(Just joining us? These letters chronicle our full year of daily drawings and accompanying correspondence/conversation. Learn more about Sarah Harvey here. More info about me can be found here.)
Dear Sarah - January 6, 2025
OMG I LOVE those drawings by you and Kianna! I laughed aloud reading your description of the solitary game of checkers… It would be fun to draw Snowy based on your drawing of Snowy… a bit like a visual game of telegram.
I have tried daily journalling at various points in my life, but never last longer than a few months. When I travel, the schedule is often so insane that I don’t allow time to sit, reflect, write, or draw at the end of the day (this trip, so far, is proving to be a bit better pacing-wise). These emails back and forth are fun! Effortless - I can’t wait to see what message and drawing arrives in my in-box each day…
Today has been quiet so far - Fabio and I took a stroll down a big shopping street in search of a grocery store. We found one and bought a few noodle variations for lunch… Just outside the store was a woman performing - a ventriloquist with an opera-singing sheep dressed in an outfit that was a cross between a Bavarian-style dirndl and a kimono.
Ok… I couldn’t resist.. here’s my Snowy inspired by your Snowy inspired by Kianna’s Snowy… Agree that our versions are lacking something of the wild spontaneity of the original artist.
Dear Nikki - January 6, 2025
I'm attaching a drawing and photo of a paragraph from a book I just finished: Small Things Like These by Irish writer, Claire Keegan. It's a very short book--you can read it in a couple of hours or less --but it is a superb example of what can be done when you choose words precisely and employ them with skill. The story is heartbreaking, atmospheric, tender, angry, intelligent, and bold. All the things I want in a novel. Not a word is wasted. Keegan is a marvel.
So can the principle of brevity be applied to drawing as well? I think so, but I don't yet have a big enough drawing vocabulary to know what to leave out. Today I drew a few small things. I wanted to revisit the little rocks from my windowsill drawing and somehow I got it into my head that I should start a conversation between them. There's an interloper, which was hard to draw! All angles and edges. It's fascinating how the mind wants to create a story where there isn't one. I could write a novel about what's on my windowsill. Or maybe I'll just give my windowsill to one of the characters in our thriller.
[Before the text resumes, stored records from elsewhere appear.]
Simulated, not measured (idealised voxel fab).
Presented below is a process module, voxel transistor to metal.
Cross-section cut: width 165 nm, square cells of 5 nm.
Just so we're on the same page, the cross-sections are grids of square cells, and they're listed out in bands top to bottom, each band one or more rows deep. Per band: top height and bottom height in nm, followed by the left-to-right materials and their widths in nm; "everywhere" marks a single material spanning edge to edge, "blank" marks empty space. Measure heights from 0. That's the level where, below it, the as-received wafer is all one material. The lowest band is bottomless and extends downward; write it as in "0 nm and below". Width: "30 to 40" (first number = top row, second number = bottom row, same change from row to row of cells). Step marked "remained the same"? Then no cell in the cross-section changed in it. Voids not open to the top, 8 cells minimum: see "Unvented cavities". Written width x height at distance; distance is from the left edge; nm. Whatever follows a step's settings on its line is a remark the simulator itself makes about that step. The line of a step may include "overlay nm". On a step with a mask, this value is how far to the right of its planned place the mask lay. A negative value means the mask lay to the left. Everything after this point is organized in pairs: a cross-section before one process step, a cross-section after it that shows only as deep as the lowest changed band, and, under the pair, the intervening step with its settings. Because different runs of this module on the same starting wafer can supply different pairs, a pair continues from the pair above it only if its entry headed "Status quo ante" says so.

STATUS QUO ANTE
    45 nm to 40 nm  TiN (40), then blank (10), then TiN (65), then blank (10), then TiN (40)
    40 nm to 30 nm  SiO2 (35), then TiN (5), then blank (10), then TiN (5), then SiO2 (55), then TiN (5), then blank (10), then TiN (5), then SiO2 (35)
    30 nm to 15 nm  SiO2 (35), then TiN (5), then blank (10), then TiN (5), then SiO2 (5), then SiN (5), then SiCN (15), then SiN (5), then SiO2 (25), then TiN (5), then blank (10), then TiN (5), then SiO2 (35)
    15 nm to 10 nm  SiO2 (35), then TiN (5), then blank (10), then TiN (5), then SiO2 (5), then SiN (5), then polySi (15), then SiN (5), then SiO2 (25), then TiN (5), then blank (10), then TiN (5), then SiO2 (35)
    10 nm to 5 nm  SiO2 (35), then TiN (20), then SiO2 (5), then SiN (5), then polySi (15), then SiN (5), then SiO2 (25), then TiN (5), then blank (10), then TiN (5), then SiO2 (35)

Do you always work from photographs for your drawings? Do you prefer the iPad to pencils and pens? I'm taking pictures of things that I want to draw, but I feel as if that's cheating, somehow. That working from "life" is the "correct" way. I don't have an iPad, but I'm interested in the process. Do you feel that you lose immediacy when you go from photograph to iPad or is it not a factor?
I discovered that Kianna has a trove of watercolour pencils. I'd like to experiment with colour sometime. Maybe she'll lend me some!
I love the drawing to much--full of creative spirit. xoxo
That's a Claire Keegan title I have not read. Will track it down.
Enjoying both the sketches and narrative on these posts and so far managing to keep up with the sketch a day.